Tuesday, September 15, 2015


Composers and playwrights have never shied away from dealing with unusual topics for their musical shows.  They have dealt with mental illness ( Next to Normal ), sinking ships (“Titanic”). AIDS ( “The Normal Heart”) and even large green creatures who live in a swamp (“Shrek”).  It takes a special mind, however, to conjure up a theatrical experience that deals with men and women who set out to kill our Presidents.  Whether they succeed or not, their stories are bizarre, macabre and worthy of a song or three.

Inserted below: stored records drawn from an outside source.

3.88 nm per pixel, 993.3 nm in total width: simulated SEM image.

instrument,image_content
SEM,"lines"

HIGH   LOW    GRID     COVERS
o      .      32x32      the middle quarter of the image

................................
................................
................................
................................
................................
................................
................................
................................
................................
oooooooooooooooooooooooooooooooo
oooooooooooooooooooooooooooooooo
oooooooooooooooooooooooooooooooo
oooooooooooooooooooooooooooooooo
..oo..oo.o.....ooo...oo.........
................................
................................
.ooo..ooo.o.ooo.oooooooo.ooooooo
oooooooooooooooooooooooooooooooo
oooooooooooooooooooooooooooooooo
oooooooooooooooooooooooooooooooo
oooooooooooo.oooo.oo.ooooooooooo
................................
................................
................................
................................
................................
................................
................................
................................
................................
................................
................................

That at least is the opinion of composer Stephen Sondheim, with a book by John Weidman, based on an idea by Charles Gilbert, Jr., in the Tony Award winning musical “Assassins.”  The Nancy Marine Studio Theatre at the Warner Theatre in Torrington will become a carnival show to highlight the nine historical figures, like John Wilkes Booth (Ian Diedrich) and John Hinckley (Josh Newey) who have made a name for themselves by their heinous deeds, weekends from Saturday, September 26 to Sunday, October 4.

You, the audience, are invited to probe the recesses of the minds of these deeply disturbed individuals, to be shocked by the black humor and complicated issues involved.  One hundred years of American history will be paraded by and you are not asked for sympathy or empathy, but rather for a level of understanding of the problems that plagued these human beings.

The show features a Balladeer (Noel Roberge) who serves as the narrator and provides the stories of each of the assassins musically, in a number of folk singing genres.  You will meet characters like Charles Guiteau (Joe Harding) who killed President James Garfield, Lee Harvey Oswald (Noel Roberge) who took the life of John Kennedy, and Samuel Byck (Matt Cornish) who tried to kill President Richard Nixon.  

The shooting gallery at the carnival corners all the action as the Proprietor (Jonathan Ross) provides the weapons of choice for all the participants.  He entices them to play the game, promising that shooting a President will bizarrely solve their problems, in the song “Everybody’s Got the Right.”  Meanwhile the Balladeer, who represents the American Dream, tells each character’s story in turn.  Please be forewarned that this show may not be suitable for all ages due to its subject matter.  Katherine Ray will direct and Dan Koch will oversee the music.

For tickets ($29), call the Warner Theatre, 82 Main Street, Torrington at 860-489-7180 or online at www.warnertheatre.org.  Performances are Friday and Saturday at 8 p.m. and Sunday at 2 p.m.

Let the Warner Stage Company introduce you to these nine infamous personages who celebrate violence in a nightmarish and controversial manner.